23. The computer program of claim 22, wherein: the agent includes shared libraries containing system calls for obtaining other data from the device; and the computer program further comprises instructions that cause the machine to load the shared libraries into the agent when the plug-in is loaded.
24. The computer program of claim 22, wherein the data is obtained from the device periodically.
25. The computer program of claim 24, wherein the data is obtained every minute.
26. The computer program of claim 22, wherein the plurality of protocols comprises simple mail transfer protocol (SMTP), hyper text transfer protocol (HTTP), and secure sockets layer (SSL) protocol.
27. The computer program of claim 22, wherein data transmission is effected using at least one of a proxy and socket.
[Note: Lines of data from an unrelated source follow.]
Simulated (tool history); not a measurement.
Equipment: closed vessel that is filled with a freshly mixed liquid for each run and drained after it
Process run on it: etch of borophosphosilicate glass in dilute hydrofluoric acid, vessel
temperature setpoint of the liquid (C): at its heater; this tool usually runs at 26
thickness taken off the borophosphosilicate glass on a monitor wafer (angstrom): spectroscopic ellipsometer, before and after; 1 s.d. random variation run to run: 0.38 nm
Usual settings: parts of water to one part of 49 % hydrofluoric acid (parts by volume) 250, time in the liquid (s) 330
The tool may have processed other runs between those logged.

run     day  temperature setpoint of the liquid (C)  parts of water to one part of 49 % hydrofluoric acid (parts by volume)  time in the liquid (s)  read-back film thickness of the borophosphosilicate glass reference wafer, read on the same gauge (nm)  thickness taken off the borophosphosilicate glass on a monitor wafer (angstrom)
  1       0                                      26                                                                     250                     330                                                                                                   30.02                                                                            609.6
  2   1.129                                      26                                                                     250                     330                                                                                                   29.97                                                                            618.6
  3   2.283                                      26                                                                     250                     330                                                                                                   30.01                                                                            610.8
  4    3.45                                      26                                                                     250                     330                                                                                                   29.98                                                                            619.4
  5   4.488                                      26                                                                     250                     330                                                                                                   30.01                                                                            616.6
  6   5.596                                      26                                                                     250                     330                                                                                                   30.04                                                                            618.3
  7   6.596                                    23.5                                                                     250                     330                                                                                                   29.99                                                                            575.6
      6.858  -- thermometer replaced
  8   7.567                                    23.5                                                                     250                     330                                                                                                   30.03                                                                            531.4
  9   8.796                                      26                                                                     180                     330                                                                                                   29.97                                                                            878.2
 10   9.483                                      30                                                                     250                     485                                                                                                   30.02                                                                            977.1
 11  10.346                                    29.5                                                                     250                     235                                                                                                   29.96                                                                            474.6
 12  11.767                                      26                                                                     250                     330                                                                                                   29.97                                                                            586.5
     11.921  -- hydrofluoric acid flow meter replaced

28. The computer program of claim 22, wherein: the agent resides on an internal network that includes the device; and the computer program further comprises instructions that cause the machine to select another machine on the internal network to transmit the data over the external network.
29. The computer program of claim 28, wherein the external network includes the Internet.
30. The computer program of claim 28, wherein the agent resides on the device.
31. The computer program of claim 28, wherein the agent resides on a machine located on the internal network that is not the device.
32. The computer program of claim 22, wherein: the device comprises a network device located on an internal network; and the agent resides on a server that is also on the internal network.
33. The computer program of claim 22, wherein the data relates to one or more of the following: a processor on the device, memory on the device, a hard drive on the device, an internal network on which the device is located, and software installed on the device.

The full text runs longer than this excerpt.